Thursday, June 21, 2007

Remembering Yahoo

Yahoo didn't start out as a search engine. It was a directory. I remember browsing it in 1994 while attending the masters program in Digital Libraries at the University of Michigan's School of Information and Library Studies. It was interesting, but barely useful. There weren't that many websites to catalog back then. Worse, few of them were experimenting with Mosaic's ability to show images. Sure you could search the directory, but you were forever dependent on the catalog librarian to control how things were tagged and labeled. It was old school.

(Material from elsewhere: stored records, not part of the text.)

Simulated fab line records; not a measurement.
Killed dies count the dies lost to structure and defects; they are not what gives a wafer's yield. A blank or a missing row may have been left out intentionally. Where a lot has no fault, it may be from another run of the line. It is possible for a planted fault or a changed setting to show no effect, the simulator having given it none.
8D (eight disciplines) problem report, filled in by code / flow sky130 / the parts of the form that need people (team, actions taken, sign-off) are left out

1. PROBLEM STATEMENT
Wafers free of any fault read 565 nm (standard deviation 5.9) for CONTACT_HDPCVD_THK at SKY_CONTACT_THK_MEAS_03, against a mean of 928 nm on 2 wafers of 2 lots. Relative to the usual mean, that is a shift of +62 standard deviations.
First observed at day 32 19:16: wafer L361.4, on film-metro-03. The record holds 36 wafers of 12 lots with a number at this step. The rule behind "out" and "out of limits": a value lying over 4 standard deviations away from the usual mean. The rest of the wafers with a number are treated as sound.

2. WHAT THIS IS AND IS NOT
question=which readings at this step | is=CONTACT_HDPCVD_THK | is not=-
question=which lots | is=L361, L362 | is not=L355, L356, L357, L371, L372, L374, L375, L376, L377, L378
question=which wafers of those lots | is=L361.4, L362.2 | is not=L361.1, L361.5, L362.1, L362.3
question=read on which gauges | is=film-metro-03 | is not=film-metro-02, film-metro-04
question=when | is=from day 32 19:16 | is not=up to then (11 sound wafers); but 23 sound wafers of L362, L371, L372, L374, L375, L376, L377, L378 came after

Meanwhile, various others were attempting to overcome the limitations in the search software of the day. People had designed good systems for searching through thousands of documents, like you found in many corporate databases of the day, but researchers realized quickly that searching millions of documents was a completely different type of problem. Simply parsing text quickly to find the set of documents that match the query isn't enough when the return set itself has millions of documents.

With millions of documents in your index a number of other factors come into play.One problem was keeping up the index. If thousands of people are creating web pages every day, how to keep up? This problem was a primary focus in the mid 1990's. The general solution was to design semi-autonomous robots to scour the web for content. Some like to picture these agents as spiders or crawlers, jumping from link-to-link connecting each section of their semantic web. Alta Vista was the leader in this for a while, but eventually everybody good do it well enough and the focus shifted.

People with a question don't like to wade through the weeds to get to an answer. It doesn't matter if the perfect web page exists. If it doesn't show up in the first 10 or 20 results, it might as well be invisible.

The folks at Excite were some of the first to really focus on this for the web. The problem was well known and they advanced the work of Gerard Salton
who developed the SMART information retrieval system at Cornell in the 1960's. SMART's use of vector space models to cluster documents led the way to improved ways to rank documents based on relevancy.

This is much harder than it sounds. Language is tricky. SMART would cluster documents that shared the same vocabulary and word frequency. If you found a document close to what you wanted you could conduct a new search that returned all the documents that SMART thought was part of that documents cluster. It was pretty neat and the way search is done today still benefits from this heritage.

Meanwhile, Yahoo dabbled in search but its biggest emphasis was on building the ultimate directory. There were/are large bureaucratic layers of editors and organizers and such. Fees to pay if you wanted faster service, and so forth. In fact, when Google started getting some traction in the late 1990's, Yahoo outsourced its search engine results to Google!

Whither Yahoo

Gord Hotchkiss shares his perspective on the recent return of Jerry Yang to the helm at Yahoo in Yahoo Yang = Google (Page Brin)?

He has some insightful things to say about the leadership styles of the major players. Sergey Brin and Larry Page come off as the consummate micro-managers. But much like Bill Gates their collective brilliance is able to give back to the organization far more than their meddling takes away. If it helps them understand what really makes things tick, a little code slinging or architecture tweaks by the founders is a small price to pay.

Jerry Yang and David Filo, on the other hand, did not stay intimately involved at Yahoo. You can't blame them for cashing out early. They never have to work again so it only follows that they would work on things that interest them, and I doubt that search engines are their first love. As Hotchkiss points out, just the opposite is true at Google, where the search experience is a sacred cow, the center of everything they do.

This is a fateful moment for Yahoo. As long as the search experience remains the dominant factor in where people go on the Internet, Yahoo is in trouble.